- David Brown
- Fr., 18. Jul. 2014
Until recently, an Internet search for Selma Stern-Täubler, the author of seminal works on the history of Jews in Prussia, turned up relatively scant resources for an English speaker. Among the top results were a well-researched but brief biography at Jewish Women’s Archive and some digitized academic monographs. It took some digging to discover that the professional and personal papers of one of the first and foremost women scholars of German-Jewish history are held in the LBI Archives. The user-edited encyclopedia Wikipedia, the first stop on many online journeys, offered nothing.
On Saturday, May 4, 2014, staff and volunteers at the Center for Jewish History (CJH) took steps to change that. At the first public CJH Wikipedia Edit-a-thon, about 30 volunteers, including CJH and LBI staff, members of the local NYC Wikimedia Chapter, and scholars and librarians from other institutions spent an afternoon creating and improving Wikipedia articles related to women in Jewish History. In addition to Stern-Täubler, sculptor Erna Weill, artist Greta Loebl, journalist Toni Stolper, and educator Elisabeth Freund now have pages on the world’s sixth most visited website. For those who want to learn more about these figures, the articles include links to digitized holdings at LBI. In total, 13 new pages were created, four pages were expanded with references or biographical information, and at least seven newly minted “Wikipedians” made their first contributions to the world’s largest encyclopedia.

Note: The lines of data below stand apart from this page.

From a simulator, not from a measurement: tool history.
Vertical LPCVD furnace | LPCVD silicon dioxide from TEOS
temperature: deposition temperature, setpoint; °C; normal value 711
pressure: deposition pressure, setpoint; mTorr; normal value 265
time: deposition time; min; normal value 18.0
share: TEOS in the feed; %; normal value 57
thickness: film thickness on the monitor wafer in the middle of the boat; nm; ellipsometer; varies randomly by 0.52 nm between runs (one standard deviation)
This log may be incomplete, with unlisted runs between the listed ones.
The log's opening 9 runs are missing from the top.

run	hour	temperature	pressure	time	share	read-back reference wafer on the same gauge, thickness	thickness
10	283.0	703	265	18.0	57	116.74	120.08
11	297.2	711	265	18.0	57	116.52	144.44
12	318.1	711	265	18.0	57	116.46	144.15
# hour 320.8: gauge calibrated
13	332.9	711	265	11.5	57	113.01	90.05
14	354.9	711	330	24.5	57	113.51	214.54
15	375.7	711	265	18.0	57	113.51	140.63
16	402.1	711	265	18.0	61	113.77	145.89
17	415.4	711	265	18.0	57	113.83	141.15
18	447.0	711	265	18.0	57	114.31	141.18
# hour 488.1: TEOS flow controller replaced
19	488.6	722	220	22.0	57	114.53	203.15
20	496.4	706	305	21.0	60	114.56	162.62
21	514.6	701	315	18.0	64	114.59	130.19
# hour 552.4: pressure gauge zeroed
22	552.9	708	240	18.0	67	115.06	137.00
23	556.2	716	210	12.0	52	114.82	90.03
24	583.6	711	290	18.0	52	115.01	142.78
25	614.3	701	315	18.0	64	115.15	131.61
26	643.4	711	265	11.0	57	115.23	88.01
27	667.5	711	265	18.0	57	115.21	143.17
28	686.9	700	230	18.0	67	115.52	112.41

Meeting users where they are
Wikipedia already dominates search results for topics both esoteric and pedestrian, and there is a growing movement among librarians and archivists to harness that power to improve access to special collections. Grassroots initiatives such as “GLAM-Wiki” (short for Galleries, Libraries, Archives, and Museums) are an expression of the deepening partnerships between the community of Wikipedians and cultural heritage institutions.
“Libraries and museums recognize that the best way to expand access to their collections and reach new audiences is to meet users where they are, and that is on Wikipedia,” says Dorothy Howard, the Wikipedian-in-Residence hired by the New York Metropolitan Council of Libraries to facilitate deeper engagement among its member libraries with Wikipedia. There is hard data to back up that assessment. Dominic McDevitt- Parks, the Digital Content Specialist at the National Archives and Records Administration (NARA), has reported that in 2013 more digitized government documents were discovered through Wikipedia (1.27 billion) than through NARA’s own website, archives.gov (96 million).
Wikipedia in the archivist’s toolkit
With millions of pages of digitized material of their own to manage, LBI and the other partners at the CJH want to emulate that success. CJH archivists who process and organize archival collections have already built Wikipedia into their workflow, making appropriate edits to Wikipedia whenever they finish work on a collection.
This is not necessarily time consuming, as CJH archivist Leanora Lange explains, “I most commonly make edits like adding a link to the finding aid for an individual or organization whose papers I just processed.” Other small but significant improvements include adding authority control numbers (distinct identifiers agreed on by libraries to avoid confusion about similarly named people or topics) or quickly organizing biographical information into forms that can be accessed by the “linked open data” engines that are at the vanguard of new web services like Google’s Knowledge Graph.
Their most important contribution, however, gets to the heart of how Wikipedia functions—filling in gaps and improving information. “Wikipedia is imperfect. So are many other reference resources,” says Lange. “If you don’t think Wikipedia is good enough, create an account and make it better!”